Contemporary fire danger ratings will incorporate contempory research for the first time since the system was devised. Photo: Carl Coleman, NSW Rural Fire Service.
New fire science, including Bushfire and Natural Hazards CRC research, is being used to redesign the Australian Fire Danger Rating System (AFDRS). Development of the pilot version, which is currently underway, is the first major update to the system since it was created in the 1960s.
There is clear imperative for a new system that introduces greater national consistency in communication and warnings, with the recent 2020 Royal Commission into National Natural Disaster Arrangements Report stating: “During natural disasters the public has an urgent and vital need for emergency information and warnings to ensure they are able to make safe decisions. They need to know what is likely to happen (or has happened), what to do and what to expect.”
The revised AFDRS is a redesign of the original system, ensuring that communities are more aware of risk exposure to bushfire, while also updating the scientific knowledge included in the system – about weather, fuel and how fire behaves in different types of vegetation – to improve the accuracy and reliability of fire danger forecasts across Australia.

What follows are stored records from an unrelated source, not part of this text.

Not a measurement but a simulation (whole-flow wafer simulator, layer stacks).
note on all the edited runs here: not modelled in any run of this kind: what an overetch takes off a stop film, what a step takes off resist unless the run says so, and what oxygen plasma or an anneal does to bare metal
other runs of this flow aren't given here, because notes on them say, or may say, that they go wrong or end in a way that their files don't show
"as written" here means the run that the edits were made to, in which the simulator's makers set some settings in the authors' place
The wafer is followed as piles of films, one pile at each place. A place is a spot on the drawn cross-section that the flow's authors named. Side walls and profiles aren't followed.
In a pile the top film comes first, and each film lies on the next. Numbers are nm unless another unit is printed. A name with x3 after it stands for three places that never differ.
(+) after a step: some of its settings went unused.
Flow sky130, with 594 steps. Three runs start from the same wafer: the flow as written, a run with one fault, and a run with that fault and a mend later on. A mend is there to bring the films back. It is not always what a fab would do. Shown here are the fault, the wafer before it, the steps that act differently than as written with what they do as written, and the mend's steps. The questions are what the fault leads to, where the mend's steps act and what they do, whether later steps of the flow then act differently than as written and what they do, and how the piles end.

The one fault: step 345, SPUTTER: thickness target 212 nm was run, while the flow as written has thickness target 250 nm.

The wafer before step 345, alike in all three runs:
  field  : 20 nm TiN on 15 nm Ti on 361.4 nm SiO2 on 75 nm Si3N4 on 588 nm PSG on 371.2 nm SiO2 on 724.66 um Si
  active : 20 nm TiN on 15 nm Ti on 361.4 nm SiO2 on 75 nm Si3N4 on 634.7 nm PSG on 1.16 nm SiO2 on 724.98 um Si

The revised system will also be more comprehensive and flexible, providing a greater ability to understand and predict localised fire danger risk with increased scientific accuracy, rather than applying the same fire danger across large areas, as is the case with the current system. In coming years, when the new system is in operation around Australia, all fire agencies will be able to better predict bushfire danger in their regions, leading to better warnings, more efficient use and distribution of firefighting resources across borders, improved community awareness of risk, and increased safety for both firefighters and the community.
The new AFDRS was initially developed with various grants from EMA, through the national disaster reduction program as CRC research, following a recommendation from the 2009 Victorian Bushfires Royal Commission. In 2015, the CRC secured support from the Commonwealth Government through the Australia and New Zealand Emergency Management Committee, leading to the successful transition from a collection of CRC-managed research, to a fully owned and developed program with the aim of developing a prototype system, managed by the industry for the benefits of the community.
Ongoing development of the AFDRS is now managed by the AFDRS program at AFAC and is being completed through close collaboration with the Commonwealth Government, the NSW Rural Fire Service, the Bureau of Meteorology and several other contributing agencies.
The AFDRS will incorporate multitudes of new research and data, including research from the CRC. For example, the Predicting fire danger ratings from physical measures of fire behaviour project, completed through the CRC’s Tactical Research Fund and led by Dr Stuart Matthews at the NSW RFS, developed a fire behaviour index that will support accurate prediction of the characteristics of bushfires within the new AFDRS. This project has also conducted an in-depth review and update of the rating definitions and tables, as well as fuel maps and models, that can be used in the operational build of the new system.
The AFDRS prototype was trialled by the New South Wales Rural Fire Service over the 2017-18 bushfire season to better incorporate extreme fire behaviour. The AFDRS program team also used the prediction capabilities of the new system to assess how well it might have performed during the 2019-20 season, compared to how well the current warnings system functioned.
The AFDRS is due for launch in 2022. It is planned that the two systems – the old and the new warning systems – will run in parallel during the 2021-22 bushfire season, and that the old system will then be decommissioned in July 2022.